Trying to train a neural  network to classify images is a challenge. You need a large amount of data and compute power to train models from scratch. Customers that I've worked for typically don't have the data or the compute power to train image classifiers from scratch. Luckily, they don't have to because there's a nice trick that will speed up the process quite a bit.

In this post I will show you how you can use pre-trained models and transfer-learning to build image classification models in CNTK with ease.

You can get the code for this post over in my Azure notebooks collection: https://notebooks.azure.com/FizzyHacks/projects/cntk/tree/transfer-learning

If you're looking to train an image classifier based on an existing model you'll need to follow a two step process:

  1. Load and modify a pre-trained model
  2. Refine the modified model with more data

To show you how easy it is to use transfer-learning, we're going to use a pre-trained model to build a hotdog or dog model. This model is capable of distinguishing between a hotdog and a hot dog (teckle). Not very useful, I know, but I had to think  of something to demonstrate transfer-learning.

Loading and modifying a pre-trained model

To start out, we're going to take a look at how to load and modify pre-trained models.

CNTK comes with a number of pre-trained models specifically trained on image data. You can find all of the trained models on Github: https://github.com/Microsoft/CNTK/tree/master/PretrainedModels

We're going to load the pre-trained Resnet18 model. The Resnet18 model is a relatively small state-of-the-art image recognition network. Because it's small we can train it relatively fast on a CPU especially since we're going to refine a pre-trained model.

First, we're going to download the pre-trained model and load it into memory.

Loading the pre-trained model

To load the pre-trained Resnet18 model we need the following piece of code:

import os
from urllib.request import urlretrieve
import cntk as C

url = 'https://www.cntk.ai/Models/CNTK_Pretrained/ResNet18_ImageNet_CNTK.model'
model_file = os.path.join('models', 'resnet18.model')

if not os.path.exists(model_file):
    print('Model not found on disk.')
    print('Downloading %s to %s' % (url, model_file))

    os.makedirs('models', exist_ok=True)
    urlretrieve(url, model_file)

It performs the following steps:

  1. First, it checks if the model is available on disk so we don't download it twice
  2. Next, it creates a new model folder if the path doesn't exist yet
  3. Then, it uses the urlretrieve function to download the model

After the model is downloaded we can load the model using the following code:

base_model = C.load_model(model_file)

This code uses the load_model function to load the model graph from disk.

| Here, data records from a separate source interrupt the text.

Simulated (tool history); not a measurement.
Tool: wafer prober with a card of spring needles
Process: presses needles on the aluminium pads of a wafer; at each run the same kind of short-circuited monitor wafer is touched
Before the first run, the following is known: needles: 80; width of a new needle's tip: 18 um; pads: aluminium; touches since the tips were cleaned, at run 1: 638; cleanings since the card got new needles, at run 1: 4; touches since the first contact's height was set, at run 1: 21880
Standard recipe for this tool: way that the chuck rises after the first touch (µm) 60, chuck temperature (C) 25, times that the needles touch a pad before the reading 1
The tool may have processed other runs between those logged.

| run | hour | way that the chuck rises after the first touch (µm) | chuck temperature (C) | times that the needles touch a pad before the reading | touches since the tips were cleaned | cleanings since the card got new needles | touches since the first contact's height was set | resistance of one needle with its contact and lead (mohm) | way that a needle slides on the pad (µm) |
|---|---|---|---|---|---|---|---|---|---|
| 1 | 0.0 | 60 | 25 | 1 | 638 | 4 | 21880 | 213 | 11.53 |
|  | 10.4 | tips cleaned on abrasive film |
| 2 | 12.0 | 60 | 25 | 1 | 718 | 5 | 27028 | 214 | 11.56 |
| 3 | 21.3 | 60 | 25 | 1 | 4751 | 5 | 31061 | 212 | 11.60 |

Once we have the model loaded, we can start to modify it.

Modifying the model

The current model doesn't fit the use-case that we're trying to implement. The pre-trained Resnet18 model requires normalized image data as input. The output of the model has 1000 neurons corresponding to the 1000 classes it can predict.

We don't have normalized data, we're using some images pulled from Google image search so we need to account for that. Also, we're only going to predict two classes: hotdog or dog. So we need to modify a few things.

We're going to perform a three step modification:

  1. First, we clone the layers that we need to reuse and freeze them to keep the trained parameters from the original model.
  2. Next, we're going to replace the input variable with a setup that normalizes the input data.
  3. Finally, we're going to attach a new output layer to the model so we only have two output neurons corresponding to the two classes that we have.

Let's start by cloning the layers that we're going to reuse.

Cloning the layers

Every CNTK graph has a method called clone that you can use to copy layers. You can choose to copy the layers with changeable weights or with frozen weights.

We're going to clone all layers except for the original input variable and the output layer of the network. For this we need to locate the input variable and output layer in the graph using the following code:

features_node = C.logging.graph.find_by_name(base_model, 'features')
last_node = C.logging.graph.find_by_name(base_model, 'z.x')

The code performs the following steps:

  1. First, we find the features node in the base model, this is the input variable
  2. Next, we find the z.x node, which is the input node for the final layer in the base model.

Now that we have the pointers in the base model that we need we can clone the layers that we want to reuse using the following code:

cloned_layers = C.combine([last_node.owner]).clone(
        C.CloneMethod.freeze, 
        { features_node: C.placeholder(name='features') })

This code performs the following steps:

  1. First, it creates a new model function using the combine operator. This takes the owner of the last layer, so we skip the output layer.
  2. Next, it clones the function up to the second-to-last layer. We specify that we want to freeze the parameters in the model and use a placeholder for the features node in the model.

The output of the code is a cloned set of layers that we can't optimize further. Now we can start to connect a new input and output layer to this set of cloned layers.

Attaching a new input layer to the model

In the previous section we've cloned the pre-trained model and removed the input and output layer of the model. In our new model we want to be able to feed in raw pixel data that isn't normalized. The model should normalize the raw pixel data before it is passed through the next of the model.

The following code demonstrates how to create a new input variable and input layer for the model:

features_input = C.input_variable((3,224,224), name='features')
normalized_features = features_input - C.Constant(114)

The code performs the following steps:

  1. First, we create a new input variable with three channels and a size of 224x224 pixels so we can feed images into the model.
  2. Then, we take the features from the input variable and subtract a constant value of 114 from all three channels. This normalizes the data to a format that the model understands.

Once we have the input layer, we can attach it to our cloned layers using the following code:

z = cloned_layers(normalized_features)

When we invoke the cloned_layers variable as a function and feed it the normalized_features variable, we get back a new model function that connects the input to the model.

With the input connected, let's take a look at connecting the new output layer next.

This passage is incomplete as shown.